The Fed Wants to Test How Banks Would Handle Negative Rates
As interest rates turn negative around the world, the Federal Reserve is asking banks to consider the possibility of the same happening in the U.S.
In its annual stress test for 2016, the Fed said it will assess the resilience of big banks to a number of possible situations, including one where the rate on the three-month U.S. Treasury bill stays below zero for a prolonged period.
"The severely adverse scenario is characterized by a severe global recession, accompanied by a period of heightened corporate financial stress and negative yields for short-term U.S. Treasury securities," the central bank said in announcing the stress tests last week.
In that particular simulation, the unemployment rate doubles to 10 percent, the same level it reached in the aftermath of the last financial crisis.
Three-month bill rates have slipped slightly below zero several times in recent years, including in September after the Fed delayed rate liftoff amid global financial market turmoil, touching a low of minus 0.05 percent on Oct. 2.
But in the stress test, banks would have to handle three-month bill rates entering negative territory in the second quarter of 2016, and then falling to negative 0.5 percent and holding there through the first quarter of 2019.
Not a Forecast
"This scenario does not represent a forecast of the Federal Reserve," the central bank said. It also assumes "that the adjustment to negative short-term rates proceeds with no additional financial market disruptions."
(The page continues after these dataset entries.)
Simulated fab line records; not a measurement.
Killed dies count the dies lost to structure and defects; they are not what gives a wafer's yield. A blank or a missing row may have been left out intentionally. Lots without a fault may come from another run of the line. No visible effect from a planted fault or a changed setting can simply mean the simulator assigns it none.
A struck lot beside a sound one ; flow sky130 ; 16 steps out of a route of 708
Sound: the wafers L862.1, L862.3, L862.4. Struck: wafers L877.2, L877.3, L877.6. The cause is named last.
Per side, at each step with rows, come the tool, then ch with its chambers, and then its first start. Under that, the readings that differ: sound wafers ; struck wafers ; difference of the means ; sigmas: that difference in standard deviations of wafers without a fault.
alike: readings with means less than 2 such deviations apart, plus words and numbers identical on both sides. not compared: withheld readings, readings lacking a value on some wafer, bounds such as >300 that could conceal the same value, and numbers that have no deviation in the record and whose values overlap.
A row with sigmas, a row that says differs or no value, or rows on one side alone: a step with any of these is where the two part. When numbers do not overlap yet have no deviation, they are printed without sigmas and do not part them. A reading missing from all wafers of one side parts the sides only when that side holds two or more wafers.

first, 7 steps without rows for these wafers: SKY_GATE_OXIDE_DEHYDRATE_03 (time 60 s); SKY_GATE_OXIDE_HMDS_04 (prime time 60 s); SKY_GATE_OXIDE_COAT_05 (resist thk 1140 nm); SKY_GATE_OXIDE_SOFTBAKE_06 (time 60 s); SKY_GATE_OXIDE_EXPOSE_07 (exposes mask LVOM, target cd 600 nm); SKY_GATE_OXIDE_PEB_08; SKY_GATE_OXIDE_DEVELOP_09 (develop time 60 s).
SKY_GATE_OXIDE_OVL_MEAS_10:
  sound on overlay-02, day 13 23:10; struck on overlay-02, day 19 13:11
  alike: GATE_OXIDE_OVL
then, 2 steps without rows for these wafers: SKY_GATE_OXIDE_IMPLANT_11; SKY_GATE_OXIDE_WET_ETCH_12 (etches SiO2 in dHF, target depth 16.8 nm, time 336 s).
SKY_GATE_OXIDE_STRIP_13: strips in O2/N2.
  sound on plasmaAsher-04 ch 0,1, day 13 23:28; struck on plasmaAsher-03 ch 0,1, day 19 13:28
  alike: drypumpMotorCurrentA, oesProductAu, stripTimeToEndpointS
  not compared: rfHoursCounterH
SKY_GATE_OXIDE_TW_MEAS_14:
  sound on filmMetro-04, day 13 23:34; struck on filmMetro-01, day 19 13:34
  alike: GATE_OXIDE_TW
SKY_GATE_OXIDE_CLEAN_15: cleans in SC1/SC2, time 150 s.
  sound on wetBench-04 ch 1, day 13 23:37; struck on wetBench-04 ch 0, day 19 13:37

Fed officials have made clear that they are a long way from contemplating a reduction in rates below zero in their benchmark overnight policy rate. Some, though, have suggested they’d be more open to such a move than in the past should the economy deteriorate significantly.
The central bank left its target range for the federal funds rate unchanged at 0.25 percent to 0.5 percent last week after raising it in December for the first time since 2006.
U.S. policy makers decided against pushing rates below zero during the financial crisis partly because of concern it could lead to dangerous dislocations in the money markets.
European Experience
Since then, the European Central Bank and the central banks of Switzerland, Sweden and Denmark have nudged some official lending rates negative without such repercussions, and Fed officials have publicly taken note.
The Bank of Japan became the latest monetary authority push rates into negative territory last week in an effort to spur lagging growth and increase too-low inflation.
Former Fed official Roberto Perli cautioned against drawing conclusions about future Fed actions from the inclusion of negative U.S. rates in the stress test scenario.
"It doesn’t signal anything" about future monetary policy, said Perli, a partner at Cornerstone Macro LLC in Washington.
Nevertheless, it is "another sign that the Fed would not be entirely adverse" to reducing its target rate below zero should economic conditions warrant, he said.
Bill Dudley
New York Fed President William Dudley said last month that policy makers were "not thinking at all seriously of moving to negative interest rates.
"But I suppose if the economy were to unexpectedly weaken dramatically, and we decided that we needed to use a full array of monetary policy tools to provide stimulus, it’s something that we would contemplate as a potential action," he said on Jan. 15.
Fed Vice Chairman Stanley Fischer said Monday that foreign central banks that had resorted to negative interest rates to stimulate their economies had been more successful than he anticipated.
“It’s working more than I can say I expected in 2012,” he told the Council on Foreign Relations in New York. "Everybody is looking at how this works," he added.